As ugly as social media can be, it was a beautiful thing to see: Strangers giving their unconditional support to others in the hope that maybe their message is all that person needs. Much of it was written in clichés — but hey, much of life is filled with clichés as well.

Mental health illnesses and all that encompasses them is something we can talk about for endless hours. I could fill this column with dozens of statistics about how many people struggle with some type of anxiety, depression, addiction or disorder. Those numbers could begin to form some type of picture about the real epidemic that plagues so many people in this country and around the world.

Instead, I’m not going to go that route. I want to keep this short and hopefully impactful.

Like a lot of issues, statistics only allow us to understand numbers. But the estimated 450 million people around the world are not just some statistic to quantify who suffers from what. They’re friends, mothers, fathers, brothers, sisters, co-workers, customers and so many other proper and improper titles we give ourselves.

Every person you will ever meet has struggled or knows someone who struggled with mental illness. There’s a chance you struggle from one and don’t even know it. I say to hell with statistics on those two because it’s practically guaranteed.

So instead of asking you to donate or look up statistics or anything else like that, I am asking something of you that is both free and invaluable: the ability to listen to others. Too often (as evident, again, by the presidential debates) we don’t listen to what somebody is saying; we simply wait for our turn to speak and reply. Don’t do this.

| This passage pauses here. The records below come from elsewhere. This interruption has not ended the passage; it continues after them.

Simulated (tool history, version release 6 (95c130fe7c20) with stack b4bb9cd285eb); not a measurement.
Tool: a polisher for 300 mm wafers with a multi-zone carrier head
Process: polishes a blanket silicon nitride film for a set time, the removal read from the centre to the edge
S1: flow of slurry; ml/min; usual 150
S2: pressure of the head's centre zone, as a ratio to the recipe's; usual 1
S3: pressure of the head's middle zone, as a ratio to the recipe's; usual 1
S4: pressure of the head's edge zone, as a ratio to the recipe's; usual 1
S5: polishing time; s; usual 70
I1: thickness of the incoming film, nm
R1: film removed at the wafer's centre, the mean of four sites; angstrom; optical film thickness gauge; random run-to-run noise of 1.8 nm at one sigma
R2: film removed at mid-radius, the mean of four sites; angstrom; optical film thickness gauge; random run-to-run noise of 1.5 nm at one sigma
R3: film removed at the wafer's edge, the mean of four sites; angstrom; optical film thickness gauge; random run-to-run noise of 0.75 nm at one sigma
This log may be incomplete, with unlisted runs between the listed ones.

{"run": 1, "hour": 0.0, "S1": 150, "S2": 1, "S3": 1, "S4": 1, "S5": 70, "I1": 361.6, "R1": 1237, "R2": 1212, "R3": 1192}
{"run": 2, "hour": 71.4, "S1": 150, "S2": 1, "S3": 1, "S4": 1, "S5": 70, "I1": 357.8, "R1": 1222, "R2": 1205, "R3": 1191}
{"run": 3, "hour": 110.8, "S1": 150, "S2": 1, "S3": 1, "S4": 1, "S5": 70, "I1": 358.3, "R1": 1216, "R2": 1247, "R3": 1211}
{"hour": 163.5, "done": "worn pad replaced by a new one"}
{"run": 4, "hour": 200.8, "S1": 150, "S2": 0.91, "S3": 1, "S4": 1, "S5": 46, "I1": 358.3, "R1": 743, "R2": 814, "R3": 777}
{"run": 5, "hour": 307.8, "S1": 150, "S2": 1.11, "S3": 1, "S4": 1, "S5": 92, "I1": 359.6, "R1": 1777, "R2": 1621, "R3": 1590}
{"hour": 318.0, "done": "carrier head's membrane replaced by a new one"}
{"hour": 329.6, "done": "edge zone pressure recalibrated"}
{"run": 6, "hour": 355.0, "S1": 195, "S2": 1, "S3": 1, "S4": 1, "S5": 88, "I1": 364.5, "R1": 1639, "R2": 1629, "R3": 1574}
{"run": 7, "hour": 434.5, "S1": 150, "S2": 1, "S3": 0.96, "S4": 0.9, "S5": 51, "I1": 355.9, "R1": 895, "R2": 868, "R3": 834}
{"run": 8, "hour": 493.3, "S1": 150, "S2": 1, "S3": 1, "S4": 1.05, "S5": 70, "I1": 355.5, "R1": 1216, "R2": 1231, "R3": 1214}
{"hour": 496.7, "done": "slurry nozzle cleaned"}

St. Francis of Assisi once said that “While you are proclaiming peace with your lips, be careful to have it even more fully in your heart.” In other words, listen intently to those who share their struggles with you. Seek to understand them and help eliminate the stigma of mental health that continues to plague millions. We shouldn’t need a dumb hashtag to raise awareness about this matter, but I’m glad there is one to remind us not to forget about those who silently suffer.

If anything, it serves as a good starting point.